How to Solve for Boat Velocity Relative to River

[Spyder1121]

Help Please!

I've been working on this problem for 3 hours atleast now. I just need to know how to work it. The problem has a boat moving southeast at 0.380 m/s relative to the earth, and the river is flowing east at 0.460 m/s relative to the earth. I need to know how to get the veloctiy of the boat relative to the river. Any help is much appreciated!

 

[Spyder1121]

i know that, but that answer would not work on 'mastering physics'

 

[dextercioby]

Being given (or having obtained) the components along mutually ortonormal axis,u can compute the modulus by using Pythgora's theorem...

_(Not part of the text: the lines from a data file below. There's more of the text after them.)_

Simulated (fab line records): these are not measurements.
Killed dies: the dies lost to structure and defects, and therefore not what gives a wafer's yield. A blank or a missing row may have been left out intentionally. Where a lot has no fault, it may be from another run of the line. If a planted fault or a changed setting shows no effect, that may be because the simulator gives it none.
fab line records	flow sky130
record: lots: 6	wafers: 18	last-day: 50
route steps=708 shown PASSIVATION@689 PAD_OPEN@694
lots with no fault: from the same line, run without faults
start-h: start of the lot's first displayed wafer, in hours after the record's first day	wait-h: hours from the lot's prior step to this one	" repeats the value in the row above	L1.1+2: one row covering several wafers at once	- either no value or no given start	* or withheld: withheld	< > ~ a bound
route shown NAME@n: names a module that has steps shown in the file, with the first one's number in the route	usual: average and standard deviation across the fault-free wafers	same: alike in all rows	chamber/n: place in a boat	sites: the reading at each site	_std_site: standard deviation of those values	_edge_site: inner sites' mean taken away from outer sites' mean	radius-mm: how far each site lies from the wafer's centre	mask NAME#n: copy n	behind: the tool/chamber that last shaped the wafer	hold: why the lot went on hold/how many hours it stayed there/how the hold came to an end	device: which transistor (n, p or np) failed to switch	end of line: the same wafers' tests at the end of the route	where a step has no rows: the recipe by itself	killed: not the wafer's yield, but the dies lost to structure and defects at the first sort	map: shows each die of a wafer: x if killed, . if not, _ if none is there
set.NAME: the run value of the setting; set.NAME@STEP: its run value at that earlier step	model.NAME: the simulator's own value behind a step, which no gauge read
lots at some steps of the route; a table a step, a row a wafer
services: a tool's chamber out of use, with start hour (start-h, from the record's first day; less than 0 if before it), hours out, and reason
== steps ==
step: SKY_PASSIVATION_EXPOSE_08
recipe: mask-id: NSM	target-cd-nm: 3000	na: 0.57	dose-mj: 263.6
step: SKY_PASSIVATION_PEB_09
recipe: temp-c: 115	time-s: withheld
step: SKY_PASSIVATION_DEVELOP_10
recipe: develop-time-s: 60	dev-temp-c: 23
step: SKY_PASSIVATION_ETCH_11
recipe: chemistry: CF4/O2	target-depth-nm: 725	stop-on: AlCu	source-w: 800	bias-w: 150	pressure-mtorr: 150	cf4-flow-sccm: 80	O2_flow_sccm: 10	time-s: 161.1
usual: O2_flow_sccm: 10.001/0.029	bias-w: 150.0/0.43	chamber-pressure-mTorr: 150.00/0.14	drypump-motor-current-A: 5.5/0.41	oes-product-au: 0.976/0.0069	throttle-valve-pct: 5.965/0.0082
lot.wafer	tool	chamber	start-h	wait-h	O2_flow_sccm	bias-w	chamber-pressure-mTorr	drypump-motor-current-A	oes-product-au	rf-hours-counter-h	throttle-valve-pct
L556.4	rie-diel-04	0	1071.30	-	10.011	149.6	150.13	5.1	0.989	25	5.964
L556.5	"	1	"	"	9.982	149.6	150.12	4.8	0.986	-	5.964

I think the (stupid) computer wouldn't mind...I hope,for your sake...

Daniel.

 

[Spyder1121]

i know. but here's what I've done.. V of the canoe to the river = V of the canoe to the Earth - V of the Earth to the river. so using my numbers I have : V= 0.380-0.460 and I get an answer of -0.08, but the question just wants the magnitude so i would use 0.08, but that doesn't work. can you tell me what I'm doing wrong?

 

[Spyder1121]

i've tried that as well. I have the second part of the question. It asks for me to find the direction of the velocity of the canoe relative to the river.
Express your answer as an angle measured south of west.
and that answer is 54.6 degrees

 

[Spyder1121]

yes I've done that as well and I get the answer to be .266 m/s correct? This answer did not work as well.

 

[Spyder1121]

but when I do the arctan of .38/.46 i don't get 54.6 which I know is the correct answer for part 2

 

[Spyder1121]

okay i have all of the numbers... now what do I do with them to find the V of the boat in respect to the river??

 

[Doc Al]

\vec{V}_\textrm{(boat/earth)} = \vec{V}_\textrm{(boat/river)} + \vec{V}_\textrm{(river/earth)}
Solve for x & y (east and north) components separately.